It's official: Colleges can now award federal student aid based on measured "competencies," not just credit hours.
In a letter sent to colleges on Tuesday, the U.S. Education Department told them they may apply to provide federal student aid to students enrolled in "competency-based" programs and spelled out a process for doing so.
The long-awaited letter was issued as the department is poised to approve an application by Southern New Hampshire University to award aid based on the direct assessment of student learning. The college has served as a test case for the department as it has weighed how to extend aid to new models of learning while guarding against fraud.
At first glance, the letter does not seem all that remarkable; it simply confirms that colleges may apply for aid under the "direct assessment" provision of the Higher Education Act. That authority has existed since 2005, when Congress added the provision to the federal law to benefit Western Governors University.
But Western Governors has never used that authority, opting instead to keep converting its students' competencies into credits. Most other colleges didn't learn about the provision until recently, or assumed it didn't apply to them.
When college leaders finally asked the Education Department about it, they said they received mixed messages from agency leaders. Some colleges hesitated to develop competency-based programs, not knowing if they would be eligible for financial aid.
By clarifying that colleges may apply under the "direct assessment" provision—and encouraging them to do so—the Education Department is signaling a willingness to move beyond "seat time"—the time students spend in class—in awarding aid. That has important implications for new models of education, supporters of the provision say.
"It moves away from time as a proxy for learning, and that is key," said Paul LeBlanc, president of Southern New Hampshire University.
What Will Employers Think?
In the letter, David A. Bergeron, acting assistant secretary for postsecondary education, said competency-based programs "have the potential for assuring the quality and extent of learning, shortening the time to degree/certificate completion, developing stackable credentials ... and reducing the overall cost of education."
Speaking to reporters on Monday, the under secretary of education, Martha J. Kanter, said the department wanted to encourage innovation and experimentation, but she stressed that officials would "be very careful going forward." She said her biggest concern, beyond fraud, was that employers would lack confidence in the new approaches.
"It's a new methodology that really needs to be tested," she said.
As part of the department's approval process, programs will have to map their competencies back to credit hours, and accreditors will have to agree with institutions' assessment of the equivalencies.

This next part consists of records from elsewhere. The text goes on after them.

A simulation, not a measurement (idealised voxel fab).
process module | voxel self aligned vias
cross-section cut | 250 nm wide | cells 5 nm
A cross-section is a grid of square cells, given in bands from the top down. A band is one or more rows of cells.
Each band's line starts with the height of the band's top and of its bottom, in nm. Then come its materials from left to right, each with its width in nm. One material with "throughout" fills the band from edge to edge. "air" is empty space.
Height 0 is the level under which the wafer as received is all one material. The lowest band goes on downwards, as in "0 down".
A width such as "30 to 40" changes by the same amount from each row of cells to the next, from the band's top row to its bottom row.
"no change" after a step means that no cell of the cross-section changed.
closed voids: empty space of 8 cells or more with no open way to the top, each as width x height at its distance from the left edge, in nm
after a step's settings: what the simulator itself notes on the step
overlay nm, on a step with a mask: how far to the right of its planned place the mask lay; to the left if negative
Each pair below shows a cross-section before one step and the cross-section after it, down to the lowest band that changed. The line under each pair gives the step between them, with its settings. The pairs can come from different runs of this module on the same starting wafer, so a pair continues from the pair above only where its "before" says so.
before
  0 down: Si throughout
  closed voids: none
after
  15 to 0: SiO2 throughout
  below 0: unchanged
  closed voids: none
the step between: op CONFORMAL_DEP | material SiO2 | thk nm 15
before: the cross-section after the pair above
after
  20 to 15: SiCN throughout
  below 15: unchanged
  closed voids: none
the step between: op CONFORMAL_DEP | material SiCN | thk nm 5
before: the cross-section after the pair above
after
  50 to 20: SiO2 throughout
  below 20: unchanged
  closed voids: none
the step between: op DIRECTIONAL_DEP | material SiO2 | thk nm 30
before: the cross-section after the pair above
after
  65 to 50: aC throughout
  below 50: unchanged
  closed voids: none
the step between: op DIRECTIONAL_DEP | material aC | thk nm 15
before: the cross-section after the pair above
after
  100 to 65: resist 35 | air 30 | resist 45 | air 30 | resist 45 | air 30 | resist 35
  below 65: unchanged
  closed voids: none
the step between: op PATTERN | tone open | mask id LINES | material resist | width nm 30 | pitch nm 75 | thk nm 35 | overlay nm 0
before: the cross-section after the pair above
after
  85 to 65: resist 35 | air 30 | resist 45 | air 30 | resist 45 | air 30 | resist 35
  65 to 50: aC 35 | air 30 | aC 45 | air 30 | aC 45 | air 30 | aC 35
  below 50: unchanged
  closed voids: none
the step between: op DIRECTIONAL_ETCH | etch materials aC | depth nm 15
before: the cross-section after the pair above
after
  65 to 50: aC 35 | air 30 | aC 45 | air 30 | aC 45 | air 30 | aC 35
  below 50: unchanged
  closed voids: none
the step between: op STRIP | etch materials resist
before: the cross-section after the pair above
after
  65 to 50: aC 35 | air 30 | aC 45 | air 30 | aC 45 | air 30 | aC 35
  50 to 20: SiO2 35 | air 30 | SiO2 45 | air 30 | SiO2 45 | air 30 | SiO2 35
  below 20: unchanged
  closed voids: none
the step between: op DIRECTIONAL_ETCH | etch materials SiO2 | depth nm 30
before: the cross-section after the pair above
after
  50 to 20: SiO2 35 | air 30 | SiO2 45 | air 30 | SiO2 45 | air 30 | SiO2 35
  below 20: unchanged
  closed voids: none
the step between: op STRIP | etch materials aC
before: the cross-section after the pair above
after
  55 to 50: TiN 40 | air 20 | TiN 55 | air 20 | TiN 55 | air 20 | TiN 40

Sylvia Manning, president of the Higher Learning Commission of the North Central Association of Colleges and Schools, a regional accreditor, said, "Experience will show how workable this process is."
She said she was encouraged, however, by the department's promise to collaborate with colleges and accreditors on this issue.
In the letter, department officials acknowledged that direct-assessment authority "may not adequately accommodate" all models of competency-based learning, and said the department would work with accreditors and colleges on other ways to recognize new approaches.
Amy Laitinen, deputy director for higher education at the New America Foundation, said she hopes the department will expand its direct-assessment authority to remedial education and test the idea of awarding aid for prior-learning assessments.
"This letter really opens the doors to other things," she said. "They are showing an interest in collaborating, in making this an ongoing conversation."
That conversation will continue next month, when a group of influential philanthropies, including the Bill & Melinda Gates Foundation and the Lumina Foundation, will hold a meeting on the future of competency-based learning. The goal, organizers have said, is to create a "safe space" where accreditors, state regulators, department officials, and colleges can figure out ways to promote the programs, while protecting taxpayer dollars from fraud.